Notability is a contentious notion on Wikipedia. It originally entered Wikipedia jargon on Votes For Deletion (as was) as a euphemism for “I don’t like it.” (I was there and watched this happen. I was one of those saying “rubbish, there’s no such rule.” So of course someone wrote a rule.) It’s an obvious notion — of course we don’t want non-notable things on Wikipedia — but its application is grossly problematic, because it’s so subjective in practice and becomes a hideous source of systemic bias. So inside the wiki people argue endlessly, and outside the wiki it becomes a source of horrible public relations because it’s so obviously subjective and applied subjectively. And it trashes our usefulness for the Long Tail, thus damaging our breadth, one of our greatest strengths.

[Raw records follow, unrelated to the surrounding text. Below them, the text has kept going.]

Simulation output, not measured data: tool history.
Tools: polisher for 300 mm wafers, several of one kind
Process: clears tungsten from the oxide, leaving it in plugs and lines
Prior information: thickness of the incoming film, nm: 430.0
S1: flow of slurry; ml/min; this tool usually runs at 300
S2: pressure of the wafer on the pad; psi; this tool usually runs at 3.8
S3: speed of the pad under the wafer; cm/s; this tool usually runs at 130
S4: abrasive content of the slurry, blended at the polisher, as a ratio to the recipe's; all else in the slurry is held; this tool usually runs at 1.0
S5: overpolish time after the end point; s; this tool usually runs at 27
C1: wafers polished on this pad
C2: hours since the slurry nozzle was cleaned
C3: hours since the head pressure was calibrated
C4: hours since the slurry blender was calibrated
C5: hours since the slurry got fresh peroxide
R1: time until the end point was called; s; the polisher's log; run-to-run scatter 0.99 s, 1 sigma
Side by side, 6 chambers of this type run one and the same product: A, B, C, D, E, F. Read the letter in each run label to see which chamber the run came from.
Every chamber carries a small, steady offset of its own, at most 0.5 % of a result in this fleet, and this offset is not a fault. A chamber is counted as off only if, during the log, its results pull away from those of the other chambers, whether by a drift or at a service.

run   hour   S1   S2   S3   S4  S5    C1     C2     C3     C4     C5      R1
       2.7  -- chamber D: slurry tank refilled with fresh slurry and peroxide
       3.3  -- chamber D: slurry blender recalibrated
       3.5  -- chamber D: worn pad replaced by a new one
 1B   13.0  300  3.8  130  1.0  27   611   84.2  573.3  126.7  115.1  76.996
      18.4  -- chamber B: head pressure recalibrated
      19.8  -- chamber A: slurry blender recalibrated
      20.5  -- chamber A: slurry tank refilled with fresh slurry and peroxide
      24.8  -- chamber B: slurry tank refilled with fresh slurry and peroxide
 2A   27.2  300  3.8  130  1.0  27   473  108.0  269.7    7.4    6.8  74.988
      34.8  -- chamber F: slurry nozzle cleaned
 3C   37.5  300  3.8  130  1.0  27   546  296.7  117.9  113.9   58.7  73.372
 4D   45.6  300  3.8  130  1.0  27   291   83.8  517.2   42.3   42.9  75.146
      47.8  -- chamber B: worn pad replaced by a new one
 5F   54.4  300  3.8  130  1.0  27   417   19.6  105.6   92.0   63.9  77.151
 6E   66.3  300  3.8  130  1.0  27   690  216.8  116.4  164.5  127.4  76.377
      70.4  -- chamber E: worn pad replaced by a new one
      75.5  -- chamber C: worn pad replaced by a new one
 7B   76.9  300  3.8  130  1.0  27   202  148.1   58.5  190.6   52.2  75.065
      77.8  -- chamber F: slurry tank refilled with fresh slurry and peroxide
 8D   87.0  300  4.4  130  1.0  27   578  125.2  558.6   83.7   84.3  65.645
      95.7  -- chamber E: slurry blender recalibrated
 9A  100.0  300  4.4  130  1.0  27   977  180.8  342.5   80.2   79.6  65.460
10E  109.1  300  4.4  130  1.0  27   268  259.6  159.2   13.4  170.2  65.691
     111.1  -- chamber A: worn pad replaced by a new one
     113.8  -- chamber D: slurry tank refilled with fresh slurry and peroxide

(I don’t want to seem to be minimising the Firehose Of Crap problem. There are 6,000 deletions every day at present. “Notability” is also a euphemism for a quite justifiable “WHAT THE HELL IS THIS CRAP WHAT ON EARTH ARE YOU THINKING.” Anyone who thinks they’re an inclusionist needs to read all of Special:Newpages. Once should be enough.)
Now, then. The policy on biographies of living people was written in a real hurry after the Seigenthaler fuckup: Jimbo declared “this damn well needs fixing” and it had to be swung. So I wrote the second draft based strictly on neutrality, verifiability and no original research, so as to avoid the peril of sympathetic point of view becoming mandatory. And it stuck. Because these are the three fundamental content policies of the wiki that aren’t up for a vote — if you disagree with them, you’re on the wrong project — it was easy to support an important guideline from the fundamentals.
Your assignment: Construct a useful notion of “notability” using only neutrality, verifiability and no original research. Look to the living biographies policy for how it was done previously. Note in particular: you may not use What Wikipedia is not (especially that “indiscriminate collection of information” one, which is most often explained in terms of phone books but applied in practice as a euphemism for “fancruft”). You may only use the three fundamental rules on content.
Where does “6,000 deletions per day” come from? Is that including images and talk pages? By my estimates a few months ago, article deletion rate was less than half that, and at least up through January, there was almost never more than 2,500 deletion actions in a single day, including deleted revisions.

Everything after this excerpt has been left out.